Notes on Contributors
Lars Albinus
is associate professor at the University of Aarhus with a special interest in Ancient Greek Religion, The Study of Science, and Philosophy of Religion. He has published monographies within each area.
Edward Bever
is Professor of History and Director of the School of Professional Studies at the State University of New York College at Old Westbury. He specializes in the history of magic and witchcraft, is the author of The Realities of Witchcraft and Popular Magic in Early Modern Europe: Culture, Cognition, and Everyday Life (2008), and co-editor of Magic in the Modern World: Strategies of Repression and Legitimization (2017).
Gideon Bohak
holds the Jacob M. Alkow Chair for the History of the Jews in the Ancient World at Tel Aviv University, where he teaches at the Department of Jewish Philosophy and Talmud. His research focuses on the history of Jewish magic and on the magical, mystical, astrological and divinatory texts from the Cairo Genizah. His most recent books include Ancient Jewish Magic: A History (Cambridge, 2008) and A Fifteenth-Century Manuscript of Jewish Magic (Los Angeles, 2014).
Corby Kelly
is an independent scholar based in Texas. He holds a Ph.D. in Classical Philology from Stanford University.

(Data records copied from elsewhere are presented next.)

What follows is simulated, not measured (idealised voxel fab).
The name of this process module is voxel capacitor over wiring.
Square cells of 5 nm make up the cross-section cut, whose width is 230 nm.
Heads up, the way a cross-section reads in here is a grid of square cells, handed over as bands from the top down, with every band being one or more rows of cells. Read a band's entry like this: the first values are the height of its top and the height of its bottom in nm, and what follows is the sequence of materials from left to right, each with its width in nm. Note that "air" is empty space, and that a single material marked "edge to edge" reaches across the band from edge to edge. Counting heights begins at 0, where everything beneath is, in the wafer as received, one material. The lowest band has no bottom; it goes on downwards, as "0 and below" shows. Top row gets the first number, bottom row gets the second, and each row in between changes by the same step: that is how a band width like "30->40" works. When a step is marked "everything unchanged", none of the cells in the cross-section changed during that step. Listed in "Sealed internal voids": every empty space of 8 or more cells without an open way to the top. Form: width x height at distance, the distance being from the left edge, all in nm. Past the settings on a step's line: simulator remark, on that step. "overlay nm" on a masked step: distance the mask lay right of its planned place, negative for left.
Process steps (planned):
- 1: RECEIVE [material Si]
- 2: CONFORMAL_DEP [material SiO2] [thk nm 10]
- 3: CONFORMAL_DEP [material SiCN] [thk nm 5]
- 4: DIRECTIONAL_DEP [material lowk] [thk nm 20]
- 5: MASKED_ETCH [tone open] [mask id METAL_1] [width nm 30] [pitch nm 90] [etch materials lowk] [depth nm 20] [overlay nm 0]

Anders Klostergaard Petersen
is senior lecturer in Science of Religion, Aarhus University, specializing in formative Christ-religion and evolutionary approaches to religion. He has recently co-authored with Turner, Maryanski, and Geertz, The Emergence and Evolution of Religion: By Means of Natural Selection.
Lars Madsen
holds a Master in The Study of Religion and Philosophy. He has written about the intersection between religion and philosophy in Ludwig Wittgenstein’s philosophy and has a special interest in the philosophical implications of The Cognitive Science of Religion.
Jørgen Podemann Sørensen
is emeritus associate professor of History of Religions at the University of Copenhagen, specializing in ancient Egyptian religion, Hermeticism and the comparative study of ritual. He is editor and author of Danish textbooks of History of Religions. Current research topic: the ancient Egyptian roots of Hermetic texts.
Jörg Rüpke
is a Fellow in Religious Studies and Vice-director of the Max Weber Centre at Erfurt, Germany. He has led projects on Lived Ancient Religion, Religious Individualisation in Historical Perspectives and is now Co-director of the Kolleg-Forschergruppe “Urbanity and Religion” (with Susanne Rau). Rüpke has published widely on Roman religion and ritual.
Jesper Frøkjær Sørensen
is senior lecturer in Comparative Religion at Aarhus University, Denmark specializing in cognitive and evolutionary approaches to ritual and magic, cognitive historiography and cultural immunology. He is the author of A Cognitive Theory of Magic (2007).
Dimitris Xygalatas
is an Associate Professor in Anthropology and Psychology at the University of Connecticut, where he directs the Experimental Anthropology Lab. His research focuses on ritual, cooperation, and the things that make us human. He is the author of The Burning Saints: Cognition and Culture in the Fire-walking Rituals of the Anastenaria (2012).